How this denial of institutional responsibility can happen in this day and age can be even more plainly seen in the other most prominent form of denial that Helms and Lott express in their memoirs. For both, prejudicial attitudes systematically embedded in government institutions don’t cause discrimination; racial rabble-rousers, big government interventionists, social engineers and outside agitators do. Both of these men, when they do manage to admit that discrimination even exists (in the past, of course) state with conviction the sentiment expressed by Bruce Hornsby’s antihero—“That’s just the way it is.”
“Integration was steamrolling through the South. Its time had come,” Lott remembers about his days at Ole Miss. After federal troops were called in to secure the campus during Meredith’s first days, Lott writes, “[I] felt anger in my heart over the way the federal government had invaded Ole Miss to accomplish something that could have been handled peacefully and administratively”[emphasis added].
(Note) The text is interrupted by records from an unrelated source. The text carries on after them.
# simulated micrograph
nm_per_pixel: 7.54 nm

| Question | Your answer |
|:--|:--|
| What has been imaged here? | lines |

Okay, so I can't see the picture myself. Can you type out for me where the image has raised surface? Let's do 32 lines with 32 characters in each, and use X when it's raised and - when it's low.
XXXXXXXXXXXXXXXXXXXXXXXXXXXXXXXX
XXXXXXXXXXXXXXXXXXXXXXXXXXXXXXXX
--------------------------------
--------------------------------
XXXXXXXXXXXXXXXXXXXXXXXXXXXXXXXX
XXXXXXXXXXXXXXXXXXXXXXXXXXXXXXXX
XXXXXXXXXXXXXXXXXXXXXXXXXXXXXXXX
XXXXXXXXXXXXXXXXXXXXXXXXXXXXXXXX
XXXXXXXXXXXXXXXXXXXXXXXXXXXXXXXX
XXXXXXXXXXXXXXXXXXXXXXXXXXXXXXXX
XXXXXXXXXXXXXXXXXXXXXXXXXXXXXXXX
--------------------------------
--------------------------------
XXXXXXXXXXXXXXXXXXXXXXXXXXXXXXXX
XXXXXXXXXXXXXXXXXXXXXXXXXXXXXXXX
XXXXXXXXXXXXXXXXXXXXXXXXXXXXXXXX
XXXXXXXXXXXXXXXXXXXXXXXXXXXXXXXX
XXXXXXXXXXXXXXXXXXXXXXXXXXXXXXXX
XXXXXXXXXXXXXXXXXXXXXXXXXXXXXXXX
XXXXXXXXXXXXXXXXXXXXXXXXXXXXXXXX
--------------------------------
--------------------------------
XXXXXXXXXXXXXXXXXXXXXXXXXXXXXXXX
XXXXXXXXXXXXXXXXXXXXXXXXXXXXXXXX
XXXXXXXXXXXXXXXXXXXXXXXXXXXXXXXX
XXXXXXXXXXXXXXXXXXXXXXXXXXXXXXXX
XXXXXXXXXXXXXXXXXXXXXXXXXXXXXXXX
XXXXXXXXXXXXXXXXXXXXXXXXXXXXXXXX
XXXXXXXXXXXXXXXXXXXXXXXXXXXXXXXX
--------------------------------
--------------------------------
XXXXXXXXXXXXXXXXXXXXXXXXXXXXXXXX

When law professors came to (invaded?) Ole Miss from Yale to teach about new civil rights legislation, they were met with expected hostility. Even forty years later, and in the context of what for many would have been a consciousness-raising experience, Lott still chastises the professors for what he views as anti-South sentiment. “They . . . were liberal and had an attitude problem,” he writes. “They were at Ole Miss, they thought, to lead these poor, barefoot Southern boys out of the wilderness. And they were not sympathetic to countervailing points of view.” As he continues, Lott’s words take a more personal tone as he relays a story about how this affected those close to him. He writes, “I had a friend who argued with these professors in his written work, and he got lousy grades. I decided not to provoke them and got decent grades.”
What was the overall impact of these steamrolling integrationist invaders trying to root out racial discrimination in these institutions of higher learning? Lott explains: “What these young professors did was create a backlash. Instead of making us more liberal, they helped to create a generation of thoughtful, issue-oriented conservatives who grew up to run Mississippi politics.”
Lott believes, even today, that there was a legitimate position that was supportive of Jim Crow. The term “issue-oriented” is used to suggest that race was not the motivation for their segregationist positions. It never is anymore. Issues are coded for racial content because it is socially unacceptable to let race be a visible driving factor in American politics. Lott did not understand that in the 1960s, and he still does not understand it today.
Helms’s sentiments on such matters are a bit more vociferous, tainted with a keen sense of visceral contempt for those who would seek to change the system using the means necessary to bring about deep, systemic change. On virtually every page of his chapter on race relations, Helms vehemently asserts that the real responsibility for continued racial discrimination lay with those who sought to change it. “I did not advocate segregation and I did not advocate aggravation,” Helms claims as a prelude to his soliloquy on the subject. The many statements that follow certainly support the latter part of his assertion, even while other evidence makes the first part questionable.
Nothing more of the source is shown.